I hope we both feel better and that you will enjoy your holiday! Sara
Sara, I remember Pam Houston saying much the same thing about her dogs. They can teach us a lot.
I hope you feel better and just writing this made me feel better (and also being bossed about a bit by a certain someone.)
There has to be a better way if living, doesn’t there? I dislike all this unrest.
This is beautiful… and vulnerable… and I love it.
Poppy, good evening.






and warm

I’m more than twice your age, and much too tired to offer much in the way of wisdom.
However, I will say this, guilt is a very destructive and wasteful emotion, it’s one positive action is to spur you on to change, if you don’t change and wallow in your guilt, well you end up mired in the slough of despond, which is not a nice place to be.
By the way, the you here is a metaphysical you, not Poppy.
We all make mistakes, we all regret them, hopefully we learn from them and move on.
If there is a top in our lives s/he will help us to move on.
Nothing that you have written makes you less the person we both love and admire.
Paul.
Hello Poppy, I am always in awe of your insight. You can see into and understand things in a way that most people can not.
I have a secret to tell you about Guilt. It has nothing to do with your room being a mess. It has nothing to do with answering e-mails, being criticized or the problems felt by others vs your good fortune.
Guilt is an added extra that we sprinkle on our ego. Its like eating one more bite when we are full. It will do us not one bit of good. It has no value other than adding to our suffering.
So don’t add it to your thoughts of your messy room or concerns about your pregnant friend all those concerns exist and are doing fine with out adding guilt to the pile.
You have a busy life enriched with many supportive friends. When guilt rears its ugly head think of those less fortunate than you with thoughts of compassion and kindness Desire for them to be happy and free from suffering and reflect upon how lucky you really are to be blessed wih the comprehension to understand your feelings and a way to share them with such a supportive group of people.
My room is a mess too !!
Cheers Cruel
I can relate to most of those and add more. We are all rather hard on ourselves. It does make it easier if you have someone that makes you accomplish something on your list.

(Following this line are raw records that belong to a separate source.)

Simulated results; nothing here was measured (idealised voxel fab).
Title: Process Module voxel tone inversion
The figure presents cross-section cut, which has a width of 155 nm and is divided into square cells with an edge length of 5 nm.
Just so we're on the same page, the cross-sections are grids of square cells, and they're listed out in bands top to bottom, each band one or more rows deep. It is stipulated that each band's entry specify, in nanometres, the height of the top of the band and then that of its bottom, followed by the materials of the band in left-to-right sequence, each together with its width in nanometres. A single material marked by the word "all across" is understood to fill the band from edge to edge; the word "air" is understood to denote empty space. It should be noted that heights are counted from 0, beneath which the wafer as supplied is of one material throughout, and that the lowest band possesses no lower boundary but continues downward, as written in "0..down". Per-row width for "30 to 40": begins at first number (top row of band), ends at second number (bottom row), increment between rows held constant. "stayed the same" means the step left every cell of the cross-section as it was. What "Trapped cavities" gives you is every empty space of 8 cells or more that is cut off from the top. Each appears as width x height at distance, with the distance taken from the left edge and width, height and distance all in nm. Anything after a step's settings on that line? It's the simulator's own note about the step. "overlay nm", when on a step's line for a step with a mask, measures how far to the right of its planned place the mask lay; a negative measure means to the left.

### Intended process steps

Sierra, welcome and what a lovely thing to say- thank you.
Paul, everything you say is true and wise. I think we try not to feel guilty and honestly, I don’t feel guilty when I am in the paw of a Top. (even the spoken paw!)
Cruel, I want to be that evolved and maybe one day I will get there, but possibly not today. Beautifully expressed, as ever.
Kaki, we are and it does. (and I really am helped!)
Feel great because you are surrounded by friends on the net.
Feel great because your room is a mess and is easily sorted.
Feel great because you are haven’t grown out of wanting to be spanked and told off – my lady loves it and she has 20 years on you.
Feel great because enough people want to read your tweet!
Feel great because people welcome your input on their blogs..
Feel great because you are smart enough to know when you have had enough sun.
Feel great because, having not replied to all your emails.A/ could be a valid reason to be told of and spanked! B/ Give time for second reflections (smart.)
Feel great because you still have the option to chose your life.
Feel great because you react wrongly to what people say sometimes. and only sometimes is a plus!
Feel great because you have many joys to come.
I love you. I really, really do.
You have just described the human condition, or a certain kind of girls’ condition. When i start to feel this same way (and I do, too often), it’s often a sign to myself that I have either a) undertaken too much–much more than a mere human being could do, or b) I am anticipating thoughts and feelings from the people in my life that they are much too generous and warm-hearted to harbor about me. I, on the other hand, can think any number of dreadful things about myself.
It helps to have someone who has strong arms and broad shoulders to go and rest your head on, after being sorted out, of course.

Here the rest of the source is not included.